Noise,business and politics

Leicester is getting a new Sainsbury store – the biggest in the UK apparently. Naturally it is close to a lot of potential customers, and adjacent to one of the city’s busiest road junctions, which will allow easy access by customers from further afield. Tesco must be trembling in its competitive shoes.

The road junction is being re-built, courtesy of Sainsbury, with new lanes and slip roads to separate shoppers from commuters and from people just trying to drive around the top of Leicester, and the result is long queues in all directions all day, and lots of frustrated drivers. The local MP, Keith Vaz, a big cheese in national politics, steps in and leans on the local councillors, who lean on the Highways Department, who lean on the contractors to do whatever is needed to get the job done quickly.

We promptly get complaints from local residents about very noisy construction work taking place all night, and we ask the contractors what on earth they think they are doing? Stop this night work at once! But, they tell us, it is the City Council who told us to work all night. Of course there is no actual written instruction, and we have to untangle who said what to whom.

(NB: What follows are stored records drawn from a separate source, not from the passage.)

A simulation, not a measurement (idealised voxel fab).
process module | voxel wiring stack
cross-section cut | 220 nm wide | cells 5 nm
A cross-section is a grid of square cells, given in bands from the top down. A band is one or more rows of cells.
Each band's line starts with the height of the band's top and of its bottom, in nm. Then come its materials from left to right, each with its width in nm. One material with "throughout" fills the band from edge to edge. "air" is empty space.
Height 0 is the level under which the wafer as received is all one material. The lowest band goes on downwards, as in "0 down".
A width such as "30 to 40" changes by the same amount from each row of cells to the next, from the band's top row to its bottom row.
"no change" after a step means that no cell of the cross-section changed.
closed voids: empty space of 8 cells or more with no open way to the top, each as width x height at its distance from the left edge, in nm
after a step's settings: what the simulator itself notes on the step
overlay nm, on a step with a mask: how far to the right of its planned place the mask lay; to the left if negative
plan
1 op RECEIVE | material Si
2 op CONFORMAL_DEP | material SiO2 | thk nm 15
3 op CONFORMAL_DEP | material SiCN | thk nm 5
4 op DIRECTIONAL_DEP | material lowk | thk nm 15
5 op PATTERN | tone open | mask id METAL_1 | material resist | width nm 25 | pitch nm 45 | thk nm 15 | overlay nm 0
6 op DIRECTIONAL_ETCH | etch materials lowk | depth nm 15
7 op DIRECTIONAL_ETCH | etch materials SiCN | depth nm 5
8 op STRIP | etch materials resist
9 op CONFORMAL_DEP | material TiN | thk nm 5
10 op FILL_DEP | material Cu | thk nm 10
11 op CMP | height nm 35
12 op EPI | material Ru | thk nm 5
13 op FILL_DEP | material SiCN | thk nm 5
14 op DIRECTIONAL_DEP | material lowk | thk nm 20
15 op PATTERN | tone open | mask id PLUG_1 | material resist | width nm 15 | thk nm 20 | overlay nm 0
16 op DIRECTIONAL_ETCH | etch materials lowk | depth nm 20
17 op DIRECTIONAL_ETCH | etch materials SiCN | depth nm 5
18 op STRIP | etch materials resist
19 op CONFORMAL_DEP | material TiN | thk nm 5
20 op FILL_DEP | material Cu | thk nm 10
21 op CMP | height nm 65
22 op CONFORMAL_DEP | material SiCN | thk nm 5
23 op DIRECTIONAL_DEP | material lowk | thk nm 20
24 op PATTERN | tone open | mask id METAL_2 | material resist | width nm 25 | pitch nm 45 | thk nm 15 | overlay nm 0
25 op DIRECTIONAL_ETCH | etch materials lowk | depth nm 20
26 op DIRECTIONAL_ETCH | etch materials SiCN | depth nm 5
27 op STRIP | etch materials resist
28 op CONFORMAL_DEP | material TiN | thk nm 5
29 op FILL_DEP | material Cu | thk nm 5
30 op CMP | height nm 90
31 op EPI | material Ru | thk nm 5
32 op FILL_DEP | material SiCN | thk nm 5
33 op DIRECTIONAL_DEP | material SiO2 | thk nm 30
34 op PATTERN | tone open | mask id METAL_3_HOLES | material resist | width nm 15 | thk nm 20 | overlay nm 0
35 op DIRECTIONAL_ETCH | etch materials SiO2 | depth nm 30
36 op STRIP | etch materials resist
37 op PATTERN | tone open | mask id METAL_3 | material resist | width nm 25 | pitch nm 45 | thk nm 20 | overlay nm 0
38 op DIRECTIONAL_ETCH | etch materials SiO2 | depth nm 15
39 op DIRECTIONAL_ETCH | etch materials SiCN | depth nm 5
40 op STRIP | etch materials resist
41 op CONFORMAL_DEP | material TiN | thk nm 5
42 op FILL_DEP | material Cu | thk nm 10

In the meantime the local residents complain to Keith Vaz about being kept awake, and he demands that all parties, including my manager (thank goodness I didn’t apply for the post when I recently had the chance…) have a site meeting, during which he asks what on earth the Noise Team is doing allowing road works to take place at night, and what are we doing about it and it really isn’t good enough.

Well, we had already considered serving a Notice, which the contractors would ignore, and we would prosecute, which would get to court after Christmas, and the contractors would have several valid defences, and even if found guilty would be fined considerably less than the penalty payments that would be due to Sainsbury if completion is delayed (and the maximum fine would be the equivalent of about half an hours trading by Sainsbury). There was no point is explaining this to Keith Vaz.

A cessation of noisy work by 11pm was agreed, although, as we already knew, what we consider to be quieter work, and what contractors consider to be quieter work, differ considerably, and, argue the contractors, what can you do when the City Council Traffic Management won’t allow a road closure until 7pm, and then two waggon loads of asphalt arrive late and has to be laid and rolled while still soft even if the 11pm deadline is imminent? But not to worry it will be done by midnight, with just a bit of road sweeping to be done. Have you ever heard one of those road sweepers in action? Noisy jet engines come to mind.

Which is why at 1am yesterday morning I was marching up and down Melton Road in Leicester, taking noise measurements, and “negotiating” with Highways Officers over what operations are going on and why, and it really should move away from houses as soon as possible, especially since earlier local residents had ambushed me earlier to complain at length that nothing is being done to allow them sleep, and someone will die because they will be driving while tired.

By 2.00am everything was as quiet as is reasonable under the circumstances (which most people would still consider to be noisy for the time of night), but there was a road sweeper sitting discretely in a corner, engine running, ready to roll. I decided to go home.

On Monday night it will once again be my turn to put on my high vis jacket and safety boots and leave home at 10pm for 4 hours (or 3 if all goes well) of monitoring.